|It’s a color spectrum wheel! There are too many of them…ahhhhh…my eyes!|
Among the many things I don’t understand, including cricket and the International Date Line (Official Motto: Here to Confuse You), are colors. Now, I know what a color is and can even recognize some of them. Like most guys, my color recognition skills are limited to about eight, which just happen to be the colors in the eight-crayon box. Anything beyond that is, well, beyond the pale. Or out of the box. I’m told that the human eye can distinguish about a million different colors. Maybe I can, but I don’t know their names and I certainly can’t coordinate them. For example, what is fuschia? It sound like it should be a shade of pink and it is, but I had to look it up. Or magenta. Is that greenish? No, it looks about like fuschia.
I think, also like most guys, I didn’t care about colors to begin with except on cars. Then you have to have a cool color like silver or black. None of those little pastel colored girly cars—you know which ones they are. So, with such limited experience, it’s no surprise that most guys do what I did until I got married—wear variations of the same color—blue, brown, and if you’re adventurous, green. My wife tells me that she thought I was Mr. Monochromatic before we got married. She had since fixed that by buying my clothes to make sure they match and also telling me what goes with what, usually with an askance look and the phrase, “Those two things don’t go together.” Really, I’m grateful for the help. I am confident there are men who read GQ and other magazines of mystery to me and know about fashion and color, but they’re not me. Obviously.

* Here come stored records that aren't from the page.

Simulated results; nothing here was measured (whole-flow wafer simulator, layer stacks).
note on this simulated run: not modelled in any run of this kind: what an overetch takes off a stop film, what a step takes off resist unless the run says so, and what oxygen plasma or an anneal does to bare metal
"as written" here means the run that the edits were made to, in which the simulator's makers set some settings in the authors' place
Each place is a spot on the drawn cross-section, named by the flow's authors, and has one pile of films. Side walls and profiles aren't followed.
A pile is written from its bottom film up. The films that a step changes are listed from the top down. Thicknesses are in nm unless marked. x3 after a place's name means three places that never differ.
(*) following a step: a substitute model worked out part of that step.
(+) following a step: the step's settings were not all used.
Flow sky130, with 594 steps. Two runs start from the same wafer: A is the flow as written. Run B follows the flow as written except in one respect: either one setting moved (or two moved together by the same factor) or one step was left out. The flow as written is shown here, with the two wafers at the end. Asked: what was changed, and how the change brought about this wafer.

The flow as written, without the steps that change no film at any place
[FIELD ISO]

Another major experience where color deficiency shows up comes when a room is to be painted. Honestly, have you ever looked at the number of colors available? And some of the names for them? One of the rooms in our house is painted—and this is the truth—a color called “Cotton Tail.” (It’s sort of off-white. I think.) It makes me dizzy just to go into the paint department at a store. It used to be that you took something with the color you want to match and the people at the paint store looked at it and said, “Uh huh,” and mixed up the exact color you wanted. Out of millions of possibilities! How did they do this? I once met a guy who did this for Sherwin Williams for decades. I asked him how he did it and he said, “I don’t know. I just look at a color and I know what pigments will go into it. I think it’s a gift.” Now, of course, they have these amazing scanner computers where you can take in a sample the size of a quarter and they can match it from that! Every time! It’s a modern miracle of technology that deserves wider recognition.
Generally, painting at our house starts with a room that hasn’t been painted for a period long enough that the basic palette has changed. If you don’t know, there is a palette of colors which decides colors for everything and it changes every so often. Some guy in Italy picks it out and everyone else just takes off with it. You can see this phenomenon at work when you watch an old movie and think the film has faded or the dyes have gone funky. Nope, those are the colors people actually wore back then. Someone who is very good at this can date a picture to within a year by the color palette. That’s kind of scary to me.
Anyhow, Becky decides a room needs to be painted and chooses a color, usually based on a pillow or the mat in a picture. The rest of the color scheme flows from that. I have consistently offered to paint any room if she picks the color. This arrangement has led to some rooms that are colors I would not choose, like a pink living room, but I gave up the right to choose because, well, I can’t.
So, the color is chosen, and I put the paint on. I still enjoy painting. It’s relaxing and quiet and I can think about things like why there are so many colors in this world.